Prediction-guide mechanism

He et al. [13] propose a prediction network to predict the long-term value in the final generation summary. In addition, they propose to use a prediction network to improve beam search, which takes the source sentence, the currently available decoded output, and the candidate words at step t as inputs and predicts the long-term value of the partial target sentence (e.g., the BLEU score) if it is done by the NMT (neural machine translation) model. In accordance with the practice of reinforcement learning, they call it the network value network. Specifically, they propose a recurring structural network of values and train their parameters from bilingual data. During the test time, when selecting the word w for decoding, they consider the conditional probability given by the NMT model and the long-term value predicted by the value network. Our forecasting guidance mechanism is used to ensure more critical information covered in the final summary.

Multitask learning and joint training

Multi-task learning and joint training are also unavoidable problems in this paper. However, this paper mainly refers to [1422] to construct our own algorithm, which cannot be regarded as a new model.

The key information guide network

In this section, we will introduce the key information guide network (KIGN) [10] (Fig. 1), which is served as our baseline.

Fig. 1
figure1

The key information guide network. In the key information guide network, we encode the keywords to the key information representation [10]

Encoder-decoder model based attention

Our encoder-decoder framework is similar to that of [4]. The tokens of the input article x = {w1,w2,...,wn} are entered into the encoder, which maps the text into the encoder hidden state sequence {h1,h2,...,hn}. At each decoding time step t, the previous word embedding wt−1 and the previous context vector ct−1 as input to obtain the decoder hidden state st. The context vector ct is obtained by using the attention mechanism:

$$\begin{array}{@{}rcl@{}} e_{ti}&=v^{T}\text{tan}h(W_{h}h_{i}+W_{s}s_{t}) \end{array} $$
(1)
$$\begin{array}{@{}rcl@{}} \alpha^{e}_{t}&=\text{softmax}(e_{t}) \end{array} $$
(2)
$$\begin{array}{@{}rcl@{}} c_{t}&=\sum_{i=1}^{n}{\alpha^{e}_{ti}h_{i}} \end{array} $$
(3)

where v,Wh, and Ws are learnable parameters and hi is the hidden state of the input token wi.
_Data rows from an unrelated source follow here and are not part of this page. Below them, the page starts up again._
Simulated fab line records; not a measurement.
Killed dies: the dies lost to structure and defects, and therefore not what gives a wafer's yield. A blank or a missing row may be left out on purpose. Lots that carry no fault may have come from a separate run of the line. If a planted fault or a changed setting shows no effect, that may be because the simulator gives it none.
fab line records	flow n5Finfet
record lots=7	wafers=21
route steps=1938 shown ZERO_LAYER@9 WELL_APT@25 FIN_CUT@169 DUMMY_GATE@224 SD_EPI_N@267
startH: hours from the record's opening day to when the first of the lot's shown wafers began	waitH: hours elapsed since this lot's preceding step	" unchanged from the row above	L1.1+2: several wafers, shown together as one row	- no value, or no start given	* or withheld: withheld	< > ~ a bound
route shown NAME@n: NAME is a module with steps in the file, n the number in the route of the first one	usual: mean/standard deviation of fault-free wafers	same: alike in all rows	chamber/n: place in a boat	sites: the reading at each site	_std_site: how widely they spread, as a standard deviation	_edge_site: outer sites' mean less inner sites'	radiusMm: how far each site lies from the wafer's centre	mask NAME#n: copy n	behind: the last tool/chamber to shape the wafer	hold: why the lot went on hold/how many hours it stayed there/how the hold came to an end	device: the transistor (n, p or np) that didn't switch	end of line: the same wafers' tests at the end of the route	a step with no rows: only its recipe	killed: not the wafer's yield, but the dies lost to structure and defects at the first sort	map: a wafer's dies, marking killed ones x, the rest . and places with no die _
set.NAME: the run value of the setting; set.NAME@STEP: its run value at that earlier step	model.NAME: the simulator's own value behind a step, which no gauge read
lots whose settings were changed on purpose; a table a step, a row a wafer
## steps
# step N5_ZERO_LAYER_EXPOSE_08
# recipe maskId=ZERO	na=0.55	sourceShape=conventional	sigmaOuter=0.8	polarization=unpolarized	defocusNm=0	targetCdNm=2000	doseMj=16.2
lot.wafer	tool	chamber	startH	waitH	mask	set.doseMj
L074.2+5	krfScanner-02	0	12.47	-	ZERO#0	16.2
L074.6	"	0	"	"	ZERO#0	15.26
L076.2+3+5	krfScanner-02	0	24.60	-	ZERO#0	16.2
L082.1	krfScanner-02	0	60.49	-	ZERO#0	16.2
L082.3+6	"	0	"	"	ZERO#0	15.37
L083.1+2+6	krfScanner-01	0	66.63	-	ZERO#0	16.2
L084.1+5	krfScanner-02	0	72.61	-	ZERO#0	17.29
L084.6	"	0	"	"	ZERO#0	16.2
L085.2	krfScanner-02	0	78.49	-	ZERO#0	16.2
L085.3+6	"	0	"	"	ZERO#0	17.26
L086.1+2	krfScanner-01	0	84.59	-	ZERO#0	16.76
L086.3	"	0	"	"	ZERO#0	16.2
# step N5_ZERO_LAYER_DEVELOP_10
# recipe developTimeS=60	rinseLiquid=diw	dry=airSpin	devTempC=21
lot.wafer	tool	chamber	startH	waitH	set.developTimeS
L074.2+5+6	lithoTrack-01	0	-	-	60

The context vector ct, which represents what has been read from the source text, is concatenated with the decoder hidden state st to predict the next word with a softmax layer over the whole vocabulary:

$$ P(y_{t}|y_{1},...,y_{t-1})=\text{softmax}(f(s_{t},c_{t})) $$
(4)

where f represents a linear function or a neural network.

Key information guide network

Most encoder-decoder models [7, 8] simply take the source text as input and then output a summary, which is difficult to control during the generating process, resulting in missing key information in the summary. We propose a key information-guided network which can guide the generation process by the attention mechanism and the pointer mechanism.

Firstly, keywords are extracted by TextRank algorithm. Then, a max-pooling CNN model [23, 24] is employed to merge the key information. As shown in Fig. 1, the keywords are entered one by one into the key information guide network, and then, we connect the last forward hidden state \(\overrightarrow {h_{n}}\) and the backward hidden state \(\overleftarrow {h_{1}}\) as key information representation k:

$$ k = \left[\begin{array}{c}\overleftarrow{h_{1}} \\ \overrightarrow{h_{n}} \end{array} \right] \quad $$
(5)

The traditional attention mechanism is difficult to identify keywords, which only use the decoder state as a query to obtain the attention distribution of the encoder hidden state. We use the key information to represent k as an extra input to the attention mechanism and change Eq. (1) to:

$$ e_{ti}=v^{T}\text{tan}h(W_{h}h_{i}+W_{s}s_{t}+W_{k}k) $$
(6)

where Wk is a learnable parameter. We use the new eti to obtain new context vector ct (Eq. 3) and attention distribution \(\alpha ^{e}_{t}\) (Eq. 2).

Then, we apply k to represent the key information and use the new context vector ct to calculate the probability distribution of all words in the vocabulary, changing Eq. (4) to:

$$ P_{v}(y_{t}|y_{1},...,y_{t-1})=\text{softmax}(f(s_{t},c_{t},k)) $$
(7)

where v represents that yt is from the target vocabulary.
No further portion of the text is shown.